By Betsy Dolan
Drive down Avenue H in Rosenberg and you’ll see waving flags, banners and other display devices fluttering in the breeze and calling attention to various businesses. But not for much longer. Rosenberg’s City Council has put strict new measures in place to combat what they call “visual clutter” on the city’s streets. The city is trying to inform business owners about the change and let them know they have 60 days to take down any devices that violate the new ordinance.
“You see so many (display devices) when you’re driving down Avenue H, or Highway 36 or even Highway 59.” said Theresa Parma, Rosenberg’s Planning Director. “They’re everywhere and they’re a distraction for drivers.”
Citing asthetics and attractiveness as two minor components of the new sign ordinance, Parma said driver safety is the bigger issue. The new measure, which was passed at the City Council meeting on March 20, involves regulations for the display of flags, banners and display devices like the so-called “swoopers” which are narrow banners attached to stationary poles that wave back and forth.
The new ordinance calls for display devices such as swoopers, balloons, streamers and speer flags to be banned. Banners must be flush with the building and secured on all sides. Banners can also be mounted on a permanent structure but they have to be motionless. Approved flags have been defined as governmental, military, fraternal organizations, religious and charitable organizations. Businesses may fly a flag with their company name and logo but, as per flag etiquette, the flag cannot be larger than a governmental flag.

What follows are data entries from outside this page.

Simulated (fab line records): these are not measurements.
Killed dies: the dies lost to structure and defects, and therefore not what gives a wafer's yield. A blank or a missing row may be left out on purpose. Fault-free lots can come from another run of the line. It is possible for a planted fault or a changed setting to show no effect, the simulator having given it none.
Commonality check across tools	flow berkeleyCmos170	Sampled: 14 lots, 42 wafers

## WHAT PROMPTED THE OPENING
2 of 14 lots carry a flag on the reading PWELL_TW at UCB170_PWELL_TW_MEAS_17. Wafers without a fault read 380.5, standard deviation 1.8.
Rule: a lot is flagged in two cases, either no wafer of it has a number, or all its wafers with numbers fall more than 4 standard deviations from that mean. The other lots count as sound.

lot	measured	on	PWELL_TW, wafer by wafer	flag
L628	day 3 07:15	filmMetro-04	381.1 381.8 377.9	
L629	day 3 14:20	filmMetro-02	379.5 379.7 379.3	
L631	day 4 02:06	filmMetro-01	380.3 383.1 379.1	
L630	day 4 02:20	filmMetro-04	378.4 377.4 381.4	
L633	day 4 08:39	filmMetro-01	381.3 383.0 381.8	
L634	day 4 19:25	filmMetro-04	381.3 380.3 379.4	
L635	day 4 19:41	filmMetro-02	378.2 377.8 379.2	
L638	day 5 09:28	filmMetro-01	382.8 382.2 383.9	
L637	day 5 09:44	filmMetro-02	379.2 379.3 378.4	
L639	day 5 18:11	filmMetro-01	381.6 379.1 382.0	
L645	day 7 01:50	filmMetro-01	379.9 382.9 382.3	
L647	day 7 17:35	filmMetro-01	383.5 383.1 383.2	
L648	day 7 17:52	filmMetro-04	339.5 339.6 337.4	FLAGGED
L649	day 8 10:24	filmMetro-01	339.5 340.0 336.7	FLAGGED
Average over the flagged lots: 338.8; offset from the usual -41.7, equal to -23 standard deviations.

According to Parma, Rosenberg has been working on a sign ordinance for the better part of a year after numerous citizen concerns over safety were voiced. The city is still working out the details such as how the new ordinance will be enforced and what penalties companies could face.
“I think it is a start,” Parma said. “We’ll take some time to see how it is working out. We may need to review it and make some changes as we start to enforce it.